How do I list all files in a subdirectory in scala?

Scala

Scala Problem Overview


Is there a good "scala-esque" (I guess I mean functional) way of recursively listing files in a directory? What about matching a particular pattern?

For example recursively all files matching "a*.foo" in c:\temp.

Scala Solutions


Solution 1 - Scala

Scala code typically uses Java classes for dealing with I/O, including reading directories. So you have to do something like:

import java.io.File
def recursiveListFiles(f: File): Array[File] = {
  val these = f.listFiles
  these ++ these.filter(_.isDirectory).flatMap(recursiveListFiles)
}

You could collect all the files and then filter using a regex:

myBigFileArray.filter(f => """.*\.html$""".r.findFirstIn(f.getName).isDefined)

Or you could incorporate the regex into the recursive search:

import scala.util.matching.Regex
def recursiveListFiles(f: File, r: Regex): Array[File] = {
  val these = f.listFiles
  val good = these.filter(f => r.findFirstIn(f.getName).isDefined)
  good ++ these.filter(_.isDirectory).flatMap(recursiveListFiles(_,r))
}

Solution 2 - Scala

I would prefer solution with Streams because you can iterate over infinite file system(Streams are lazy evaluated collections)

import scala.collection.JavaConversions._

def getFileTree(f: File): Stream[File] =
		f #:: (if (f.isDirectory) f.listFiles().toStream.flatMap(getFileTree) 
               else Stream.empty)

Example for searching

getFileTree(new File("c:\\main_dir")).filter(_.getName.endsWith(".scala")).foreach(println)

Solution 3 - Scala

As of Java 1.7 you all should be using java.nio. It offers close-to-native performance (java.io is very slow) and has some useful helpers

But Java 1.8 introduces exactly what you are looking for:

import java.nio.file.{FileSystems, Files}
import scala.collection.JavaConverters._
val dir = FileSystems.getDefault.getPath("/some/path/here") 

Files.walk(dir).iterator().asScala.filter(Files.isRegularFile(_)).foreach(println)

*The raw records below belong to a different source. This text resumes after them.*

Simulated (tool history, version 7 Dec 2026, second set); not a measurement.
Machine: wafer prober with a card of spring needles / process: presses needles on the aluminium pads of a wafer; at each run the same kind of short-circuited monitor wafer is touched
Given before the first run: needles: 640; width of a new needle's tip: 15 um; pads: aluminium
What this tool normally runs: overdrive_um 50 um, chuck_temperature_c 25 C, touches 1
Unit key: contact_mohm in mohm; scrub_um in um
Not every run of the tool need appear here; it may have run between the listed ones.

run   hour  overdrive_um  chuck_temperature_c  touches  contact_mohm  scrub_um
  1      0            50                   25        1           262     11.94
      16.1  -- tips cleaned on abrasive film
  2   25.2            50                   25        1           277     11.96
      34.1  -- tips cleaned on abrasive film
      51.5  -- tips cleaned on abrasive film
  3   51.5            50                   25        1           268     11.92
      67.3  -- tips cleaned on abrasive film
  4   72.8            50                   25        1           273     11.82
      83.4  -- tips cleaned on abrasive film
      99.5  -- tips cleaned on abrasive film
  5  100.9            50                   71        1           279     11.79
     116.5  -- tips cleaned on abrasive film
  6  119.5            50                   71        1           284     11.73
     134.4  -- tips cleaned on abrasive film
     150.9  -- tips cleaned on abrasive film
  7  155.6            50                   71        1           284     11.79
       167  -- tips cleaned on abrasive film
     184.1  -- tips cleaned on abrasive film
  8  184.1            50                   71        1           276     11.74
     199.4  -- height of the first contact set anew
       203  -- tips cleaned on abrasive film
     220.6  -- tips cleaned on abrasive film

You also asked for file matching. Try java.nio.file.Files.find and also java.nio.file.Files.newDirectoryStream

See documentation here: http://docs.oracle.com/javase/tutorial/essential/io/walk.html

Solution 4 - Scala

for (file <- new File("c:\\").listFiles) { processFile(file) }

http://langref.org/scala+java/files

Solution 5 - Scala

Scala is a multi-paradigm language. A good "scala-esque" way of iterating a directory would be to reuse an existing code!

I'd consider using commons-io a perfectly scala-esque way of iterating a directory. You can use some implicit conversions to make it easier. Like

import org.apache.commons.io.filefilter.IOFileFilter
implicit def newIOFileFilter (filter: File=>Boolean) = new IOFileFilter {
  def accept (file: File) = filter (file)
  def accept (dir: File, name: String) = filter (new java.io.File (dir, name))
}

Solution 6 - Scala

I like yura's stream solution, but it (and the others) recurses into hidden directories. We can also simplify by making use of the fact that listFiles returns null for a non-directory.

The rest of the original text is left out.